Recently, Associate Justice Sonia Sotomayor came to the defense of the Fourth Amendment in the Supreme Court case Utah v. Strieff. In her dissent, Sotomayor thundered, “The Court today holds that the discovery of a warrant for an unpaid parking ticket will forgive a police officer’s violation of your Fourth Amendment rights…This case allows the police to stop you on the street, demand your identification, and check it for outstanding traffic warrants—even if you are doing nothing wrong.”

The case dealt with whether a warrant discovered after an illegal stop makes the stop legitimate. Additionally, if a warrant is found, anything discovered after the stop, like drugs, can be used against an individual in court.

The Fourth Amendment is supposed to protect citizens against unreasonable search and seizures from the government. Additionally, anything discovered after an illegal search is not admissible in court as evidence. The ruling is not only bad for the Fourth Amendment, but also for minority communities.

For example, data compiled by the New York Civil Liberties Union (NYCLU) found that, in 2015, New Yorkers were “stopped and frisked” by the police 22,939 times. Of those searched, 18,353 (80%) were totally innocent,12,223 (54%) were black, and 6,598 (29%) were Latino.

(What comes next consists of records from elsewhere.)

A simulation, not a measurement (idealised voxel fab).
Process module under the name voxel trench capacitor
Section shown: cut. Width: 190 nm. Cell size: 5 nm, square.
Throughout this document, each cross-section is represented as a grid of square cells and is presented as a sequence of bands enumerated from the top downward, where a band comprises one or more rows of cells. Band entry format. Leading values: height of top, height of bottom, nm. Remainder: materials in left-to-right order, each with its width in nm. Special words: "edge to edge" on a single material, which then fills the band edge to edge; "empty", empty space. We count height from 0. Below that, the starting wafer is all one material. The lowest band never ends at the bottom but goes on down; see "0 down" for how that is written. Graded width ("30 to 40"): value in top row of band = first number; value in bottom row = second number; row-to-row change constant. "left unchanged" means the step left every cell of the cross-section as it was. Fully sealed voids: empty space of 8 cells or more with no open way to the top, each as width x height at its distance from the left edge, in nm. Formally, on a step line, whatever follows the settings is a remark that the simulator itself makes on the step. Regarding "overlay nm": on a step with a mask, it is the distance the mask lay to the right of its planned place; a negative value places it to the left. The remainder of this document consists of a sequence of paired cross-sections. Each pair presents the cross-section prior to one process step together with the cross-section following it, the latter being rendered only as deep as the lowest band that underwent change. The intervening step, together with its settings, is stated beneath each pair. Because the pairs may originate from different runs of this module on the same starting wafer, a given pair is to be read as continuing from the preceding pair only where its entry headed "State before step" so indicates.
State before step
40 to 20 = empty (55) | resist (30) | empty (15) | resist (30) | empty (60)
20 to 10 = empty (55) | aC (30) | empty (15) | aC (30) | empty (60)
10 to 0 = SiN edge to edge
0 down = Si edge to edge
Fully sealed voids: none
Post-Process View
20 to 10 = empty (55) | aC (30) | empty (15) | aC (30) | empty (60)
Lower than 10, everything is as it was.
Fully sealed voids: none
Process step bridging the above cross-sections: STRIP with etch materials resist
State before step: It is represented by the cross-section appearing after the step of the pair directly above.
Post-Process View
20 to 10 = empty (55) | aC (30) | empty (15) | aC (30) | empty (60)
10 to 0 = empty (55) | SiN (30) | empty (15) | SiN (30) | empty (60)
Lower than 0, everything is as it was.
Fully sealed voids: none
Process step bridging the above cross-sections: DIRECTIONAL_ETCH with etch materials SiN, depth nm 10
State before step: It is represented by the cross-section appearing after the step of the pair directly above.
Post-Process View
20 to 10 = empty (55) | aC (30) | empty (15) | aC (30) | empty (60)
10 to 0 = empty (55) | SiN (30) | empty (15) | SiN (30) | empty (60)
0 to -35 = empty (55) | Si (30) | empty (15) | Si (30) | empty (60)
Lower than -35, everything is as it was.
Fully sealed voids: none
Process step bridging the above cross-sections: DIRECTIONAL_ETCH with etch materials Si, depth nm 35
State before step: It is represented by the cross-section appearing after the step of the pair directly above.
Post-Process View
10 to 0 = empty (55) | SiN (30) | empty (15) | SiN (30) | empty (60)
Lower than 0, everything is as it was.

Sotomayor, a Latina-American born and raised in New York, offers a personal perspective on the effect of unreasonable searches on minority communities: “For generations, black and brown parents have given their children ‘the talk’— instructing them never to run down the street; always keep your hands where they can be seen; do not even think of talking back to a stranger—all out of fear of how an officer with a gun will react to them.”

Over criminalization disproportionately affects the colored community, and Sotomayor takes it head on. Ceding more of the Fourth Amendment to the police is not good for police or citizens of any color. It will make both police and citizens suspicious of each other, which will only further divide them.